Pioneer Physicist Peter Higgs Passes Away at 94

( – Peter Higgs, the pioneer physicist who helped calculate the existence of the “God Particle,” passed away on April 8 at his Edenborough, Scotland, home due to complications from a blood disorder. The Nobel prize-winning researcher rose to international fame after he theorized that certain types of particles called bosons were the cause of the universe’s mass. He was 94 years old when he died.

Higgs first proposed that a particle was responsible for all of physical existence in 1964, but he didn’t begin active research on the elusive element until 2008. He came to his ideas around the same time as two other physicists, François Englert and Robert Brout.

Higgs had to rewrite his paper on the subject due to an initial rejection, which allowed Englert and Brout to publish their research roughly 7 weeks before him. Because the internet had yet to be invented back then, the scientists were unaware of one another’s work.

For their significant contributions, Higgs and Englert would go on to share the Nobel prize for physics in 2013.

Higgs and Englert both proposed that a special type of boson — one of many different kinds of particles that compose the universe — creates the structural framework for everything we know to exist. Even seemingly empty space contains these particles, which belong to an invisible field that makes physical mass possible.

Physicists at the Large Hadron Collider at Cern in Switzerland proved the theory in 2012, and the particle became known as the Higgs boson.
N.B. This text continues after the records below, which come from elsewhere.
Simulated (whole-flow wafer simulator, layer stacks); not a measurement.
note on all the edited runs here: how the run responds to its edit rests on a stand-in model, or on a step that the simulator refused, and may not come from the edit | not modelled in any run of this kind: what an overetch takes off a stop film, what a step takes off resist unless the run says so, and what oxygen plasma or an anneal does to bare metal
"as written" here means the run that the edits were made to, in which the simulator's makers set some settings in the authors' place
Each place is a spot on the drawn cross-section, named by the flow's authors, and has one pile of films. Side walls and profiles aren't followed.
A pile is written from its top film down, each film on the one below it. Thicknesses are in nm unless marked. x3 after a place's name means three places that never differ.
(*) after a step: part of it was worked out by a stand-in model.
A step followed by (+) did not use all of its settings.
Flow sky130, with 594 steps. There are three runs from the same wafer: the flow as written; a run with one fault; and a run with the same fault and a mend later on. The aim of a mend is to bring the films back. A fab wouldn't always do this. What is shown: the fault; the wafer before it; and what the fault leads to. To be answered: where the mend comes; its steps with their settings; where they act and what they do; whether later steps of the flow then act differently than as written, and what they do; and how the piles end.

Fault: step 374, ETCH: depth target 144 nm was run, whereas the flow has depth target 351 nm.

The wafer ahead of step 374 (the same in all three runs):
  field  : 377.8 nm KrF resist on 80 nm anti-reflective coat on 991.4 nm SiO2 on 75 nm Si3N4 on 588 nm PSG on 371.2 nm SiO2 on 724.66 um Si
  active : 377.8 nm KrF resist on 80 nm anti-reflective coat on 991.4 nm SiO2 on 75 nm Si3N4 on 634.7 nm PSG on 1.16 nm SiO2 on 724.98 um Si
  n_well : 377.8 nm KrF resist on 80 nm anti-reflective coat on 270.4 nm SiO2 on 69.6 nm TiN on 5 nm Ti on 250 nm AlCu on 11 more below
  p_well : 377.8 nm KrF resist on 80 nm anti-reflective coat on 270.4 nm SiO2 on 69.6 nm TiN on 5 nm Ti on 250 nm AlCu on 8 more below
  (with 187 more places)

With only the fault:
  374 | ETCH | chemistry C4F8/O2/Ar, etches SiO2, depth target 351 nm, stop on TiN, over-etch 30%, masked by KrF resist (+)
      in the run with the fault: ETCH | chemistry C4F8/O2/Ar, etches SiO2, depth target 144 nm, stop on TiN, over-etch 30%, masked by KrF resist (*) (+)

The “God Particle” nickname came about when another award-winning physicist, Leon Lederman, wrote a book about the discovery. The author wanted to call the reference piece “The Goddamn Particle,” a nod to the difficulties researchers had in pinpointing the element, but his publisher opted to change the title to “The God Particle.” The decision forever solidified the name, which the media further helped popularize.